Can Vajpayee tame Narendra Modi?

New Delhi March 29. Two days ago, the Gujarat Chief Minister, Narendra Modi, met the Prime Minister, Atal Behari Vajpayee, and the Union Home Minister, L.K. Advani. He was directed to undertake relief and rehabilitation for the riot-affected citizens. Yesterday, back in Gandhinagar, Mr. Modi issued a "GR'' order, detailing the responsibilities of the all-party high power committee, under the chairmanship of the Governor, to undertake relief and rehabilitation; quite conveniently, the "GR'' does not reveal any rehabilitation intentions.

Under the circumstances, a genuine rehabilitation effort is needed to ameliorate the lot of the minorities, who constitute 90 per cent of the riots victims, and whose rehabilitation is deemed a pre-requisite for restoration of confidence and reconciliation.

Those involved in decision-making in and outside Gandhinagar about Gujarat see the latest "GR'' not only as violative of the Prime Minister's commitment (made to the Leader of Opposition in a letter dated March 23) but also as defiance of the Prime Minister's authority. Mr. Modi is deemed to be in no mood to attend to the task of restoration of peace and reconciliation. At best, he seems to be confused and unequal to the task at hand.
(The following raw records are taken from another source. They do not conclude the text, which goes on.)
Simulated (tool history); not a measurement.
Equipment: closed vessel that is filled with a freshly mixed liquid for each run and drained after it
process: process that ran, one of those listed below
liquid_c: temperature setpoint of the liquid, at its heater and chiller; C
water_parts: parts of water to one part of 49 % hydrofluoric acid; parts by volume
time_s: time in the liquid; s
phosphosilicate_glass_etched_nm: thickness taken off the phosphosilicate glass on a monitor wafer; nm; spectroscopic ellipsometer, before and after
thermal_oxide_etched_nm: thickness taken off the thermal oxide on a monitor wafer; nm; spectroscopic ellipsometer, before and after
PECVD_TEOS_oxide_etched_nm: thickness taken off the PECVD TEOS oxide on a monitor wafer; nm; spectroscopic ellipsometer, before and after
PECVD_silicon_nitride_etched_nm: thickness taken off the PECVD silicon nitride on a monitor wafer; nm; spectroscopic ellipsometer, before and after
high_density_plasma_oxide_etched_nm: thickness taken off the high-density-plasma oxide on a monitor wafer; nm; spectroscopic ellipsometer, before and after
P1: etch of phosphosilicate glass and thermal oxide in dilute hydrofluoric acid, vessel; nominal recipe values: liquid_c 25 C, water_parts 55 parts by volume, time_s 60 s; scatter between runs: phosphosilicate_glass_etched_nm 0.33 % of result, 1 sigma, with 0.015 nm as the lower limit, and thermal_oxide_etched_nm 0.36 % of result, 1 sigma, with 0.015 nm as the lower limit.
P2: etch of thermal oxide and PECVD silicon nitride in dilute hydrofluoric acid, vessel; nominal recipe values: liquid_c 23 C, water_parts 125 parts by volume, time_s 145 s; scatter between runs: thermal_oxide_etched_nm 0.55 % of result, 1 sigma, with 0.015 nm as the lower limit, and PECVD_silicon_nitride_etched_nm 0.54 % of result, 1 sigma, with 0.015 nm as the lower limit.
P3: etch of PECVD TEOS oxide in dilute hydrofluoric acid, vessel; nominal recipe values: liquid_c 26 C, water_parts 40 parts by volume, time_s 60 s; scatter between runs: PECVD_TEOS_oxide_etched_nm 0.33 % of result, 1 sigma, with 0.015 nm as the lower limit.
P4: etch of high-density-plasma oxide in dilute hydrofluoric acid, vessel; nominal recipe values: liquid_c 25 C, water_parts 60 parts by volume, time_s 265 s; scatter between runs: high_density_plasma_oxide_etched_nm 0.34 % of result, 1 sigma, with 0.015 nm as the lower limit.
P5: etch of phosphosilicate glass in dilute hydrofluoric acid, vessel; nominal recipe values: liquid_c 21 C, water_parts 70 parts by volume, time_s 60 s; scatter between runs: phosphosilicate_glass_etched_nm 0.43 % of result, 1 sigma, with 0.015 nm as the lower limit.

What, then, are the Prime Minister's options? Of course, the most effective and most dramatic option is the invocation of Article 356 and putting the State Assembly under "suspended animation''. This option would, of course, have to be negotiated within the BJP, and Mr. Vajpayee would have to display the courage to defy the odds and to do the morally right thing; in other words, he will be called upon to give another demonstration of the kind of courage he challengingly boasted of to the Leader of Opposition during the POTO debate in the Joint Sitting of Parliament.

Short of invoking Article 356, the Prime Minister has an array of political and administrative options. He could consider appointing an experienced bureaucrat as the Governor because Sunder Singh Bhandari is hardly the man of experience or vision to provide a corrective to the Chief Minister.

Or, the Prime Minister can think appointing a BJP man as "commissar'' for Gujarat, who as a friend, fellow-party functionary and as an overseer could help the Chief Minister overcome his lack of administrative experience. Someone like Bhairon Singh Shekhawat or Jagmohan.

Apart from these two options, there are a few cost free moves the Prime Minister can make during his Gujarat visit next week. He has to find innovative ways and means of signalling to the people in and out of Gujarat that he does not endorse the Chief Minister's "divisive agenda".

First, he must have a one-to-one meeting with Justice M. Kadri of the Gujarat High Court. The Prime Minister must be seen by the citizens as constitutionally and emotionally empathizing with a judge who has been hassled by the mobs. Such an encounter would be much bigger than the symbolism involved.

Second, Mr. Vajpayee must have a meeting, without the presence of the Chief Minister, with the five IPS officers who were recently transferred by the Chief Minister, allegedly because they refused to go slow against the VHP men.

The Prime Minister has to understand for himself from these all-India officers the nature of difficulty they have faced in doing their constitutional duty; and, these officers — like the rest of the IPS fraternity — need to know whether they have the sympathy, if not the protection, of the Prime Minister if they are being victimised.

Third and foremost, Mr. Vajpayee must visit the Shah Alam relief camp, by far the biggest and which is teeming with minorities.

Again, he would have to visit the camp without being accompanied by the Chief Minister, and has to hear for himself the kind of insecurity a section of citizens is living with.